COLUMBIA, S.C. -- A South Carolina lawmaker sent out a Christmas card featuring a photo of the Confederate flag that was removed this year from the Statehouse to his Republican colleagues, suggesting they use the holiday to "ask for forgiveness of all your sins such as betrayal."
Rep. Chris Corley said the card was a political statement to his fellow Republicans meant as a joke in his smart-aleck style. Democrats and others on his Christmas card list will get one with a picture of his children.
"If somebody's feelings are legitimately hurt about that Christmas card, I think that might speak more to their conscience than the content of the card," the Republican from Graniteville said.
Lawmakers voted in July to remove the Confederate flag that had flown on the Capitol grounds for 50 years in response to the fatal shooting of nine black parishioners in a Charleston church. The suspect in the shooting, Dylan Roof, was seen in photos posing with the rebel banner.
Proponents of removing the flag said it had become a symbol of a brutally oppressive past for African-Americans.
But Corley and other flag supporters said the banner also stands for pride in Southern ancestors who fought to protect their homes and land in the Civil War. They thought the Legislature acted too quickly by coming back into a special session instead of waiting until they returned in January.
During the House debate, Corley suggested an amendment replacing the Confederate flag with the white flag of surrender and held up a piece of paper taped to a pencil to illustrate his point. This week, he filed a bill calling for a popular vote during the general election in 2016 on whether to return the Confederate flag to a pole in front of the Statehouse.
Corley's holiday card starts with: "May your Christmas be filled with memories of a happier time when South Carolina's leaders possessed morals, convictions and the principles to stand for what is right."
It ends with: "May you have a blessed and happy Christmas, and may you take this joyous time as an opportunity to ask for forgiveness of all your sins such as betrayal."
Corley said the card, which was first reported by The Post and Courier, is meant to criticize only Republicans and their leadership. House Speaker Jay Lucas declined comment Thursday.
Corley said Democrats should be praised for how they handled the issue.
"It was excellent politics on their part," Corley said. "They did exactly what their constituents sent them to Columbia to do. They got to go home and say, 'Look at how hapless and helpless these Republicans are.'"

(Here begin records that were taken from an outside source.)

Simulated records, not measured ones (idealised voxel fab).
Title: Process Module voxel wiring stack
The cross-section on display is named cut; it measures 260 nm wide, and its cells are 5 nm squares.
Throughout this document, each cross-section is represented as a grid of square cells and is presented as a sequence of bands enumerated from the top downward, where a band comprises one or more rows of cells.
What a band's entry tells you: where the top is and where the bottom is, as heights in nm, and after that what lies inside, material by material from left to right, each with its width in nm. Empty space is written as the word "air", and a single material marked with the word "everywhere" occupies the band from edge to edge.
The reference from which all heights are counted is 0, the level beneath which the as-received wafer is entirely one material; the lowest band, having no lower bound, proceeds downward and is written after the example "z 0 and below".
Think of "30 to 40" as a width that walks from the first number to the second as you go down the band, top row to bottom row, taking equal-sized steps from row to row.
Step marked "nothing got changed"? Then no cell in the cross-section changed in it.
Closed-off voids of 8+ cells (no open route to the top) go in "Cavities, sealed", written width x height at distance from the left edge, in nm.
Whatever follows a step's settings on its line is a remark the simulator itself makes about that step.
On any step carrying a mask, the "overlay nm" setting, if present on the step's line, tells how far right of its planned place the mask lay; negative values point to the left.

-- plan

House Minority Leader Todd Rutherford said Republican leaders need to address Corley's comments or else run the risk of people thinking they agree with him.
"I am waiting for the Republican Party to condemn his Christmas card and the statements in the card and distance themselves from him," said Rutherford, D-Columbia. "Everyone has a right to their belief. But he's a Republican, and either he speaks for them or he doesn't."